By: Joe Holz, Director of Sales | Originally Posted: Feb. 10, 2016 | Updated: June 2, 2022
As the name implies, these are aquatic plants that are free floating at the surface or have leaves that float. Typically, they have some sort of root system that hangs below the plant and filters the water for nutrients.
Two common undesirable floating aquatic plants are Duckweed and Watermeal. These two species of aquatic plants can cover a pond and create a very unappealing appearance. They also block sunlight from reaching the rest of the water column. Ultimately, this limits growth of other aquatic plants and can reduce the amount of oxygen available for your fish.
A few floating aquatic plants that are more desirable, in moderation, are Water Lily (Lily Pads), Watershield, and Spatterdock. These plants enhance the aesthetics of a pond and produce nice flowers. However, if not controlled, they can overrun a pond and become undesirable.
Duckweed (Lemna minor)
Duckweed is a small, green aquatic plant, typically round or oval, that floats at the surface with a root that hangs below. It can spread by humans or wildlife (ducks, geese, turtles, etc.). This is one of those plants that can quickly spread and cover an entire pond, ultimately blocking sunlight from other plants and causing an unattractive look.
Common treatments include using a diquat (contact herbicide) which turns Duckweed brown on contact or fluridone (non-contact herbicide which turns it white. Grass Carp will also eat Duckweed as more of a “natural” treatment.
Watermeal (Wolffia spp.)
Watermeal is smaller than Duckweed and it looks like small green seed with no roots that hang below. It feels gritty between your hands and fingers and can also be spread by humans and wildlife. This is yet another plant that spreads quickly and can cover a whole pond, blocking the sunlight.
Similar to Duckweed, common treatments for Watermeal are with a diquat, again turning it brown, or fluridone which turns it white. However, Watermeal can be more difficult to treat than Duckweed.
Water Hyacinth (Eichhornia crassipes)
Water Hyacinth is an invasive floating plant species that originated from Brazil. It can quickly spread and take over a pond. Therefore, it is often classified as undesirable. It is characterized by the prominent flower it creates. The upper petal of the flower has a yellow spot that’s surrounded by purple. If this species is in your pond, it is important to keep it from spreading too rapidly by using a treatment or pulling the plants out.

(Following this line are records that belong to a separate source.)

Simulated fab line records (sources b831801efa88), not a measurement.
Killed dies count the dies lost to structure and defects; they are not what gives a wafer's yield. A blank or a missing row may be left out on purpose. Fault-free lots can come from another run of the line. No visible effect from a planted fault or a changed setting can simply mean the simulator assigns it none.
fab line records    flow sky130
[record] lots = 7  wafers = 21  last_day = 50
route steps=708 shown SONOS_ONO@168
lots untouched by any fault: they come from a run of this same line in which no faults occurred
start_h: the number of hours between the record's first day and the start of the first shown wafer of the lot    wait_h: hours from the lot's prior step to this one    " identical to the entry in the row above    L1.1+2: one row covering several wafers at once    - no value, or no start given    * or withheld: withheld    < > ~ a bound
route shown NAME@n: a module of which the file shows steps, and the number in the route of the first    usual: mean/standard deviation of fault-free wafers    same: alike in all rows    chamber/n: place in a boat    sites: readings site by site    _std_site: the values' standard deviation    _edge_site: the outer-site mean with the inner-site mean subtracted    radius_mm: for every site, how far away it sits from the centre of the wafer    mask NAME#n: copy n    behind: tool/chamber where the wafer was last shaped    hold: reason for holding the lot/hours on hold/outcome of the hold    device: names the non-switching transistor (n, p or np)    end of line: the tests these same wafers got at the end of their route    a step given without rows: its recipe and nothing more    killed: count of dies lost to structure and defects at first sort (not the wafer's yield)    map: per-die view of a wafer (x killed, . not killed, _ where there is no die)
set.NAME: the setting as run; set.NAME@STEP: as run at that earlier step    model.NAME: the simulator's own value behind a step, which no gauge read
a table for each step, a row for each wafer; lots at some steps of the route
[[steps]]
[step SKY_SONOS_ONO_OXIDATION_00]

Fragrant Water Lilies (Nymphaea odorata)
Fragrant Water Lilies (also known as Lily Pads) are a great example of beauty in moderation. They have rounded leaves that are about 6-12” with a cleft or cut to the center. The underside is a purplish red color, and they produce a white, fragrant flower. Lily pads can greatly enhance the appearance of a pond or water garden with the green pads and flowers, but they can also quickly overtake a pond if not monitored. They can be held in check simply by pulling the pads out.
Watershield (Brasenia schreberi)
Watershield has floating lobed leaves, like Fragrant Water Lilies. However, they do not have the cleft and the leaves are typically about 4” long and 3” wide which are much smaller. The stem and undersides of the leaves are purple and covered with a thick, gelatinous coating. Depending on personal taste, this can be a desirable species if it does not overrun a pond.
Spatterdock (Nuphar polysepala)
Spatterdock is another rooted plant with floating leaves and flowers. The leaves are large, about 12”, and can be round or heart shaped with a cleft and a rib down the center. During the summer months, yellow, ball shaped flowers will start to bloom. Spatterdock is a great species because it serves as a food source and habitat for fish and wildlife.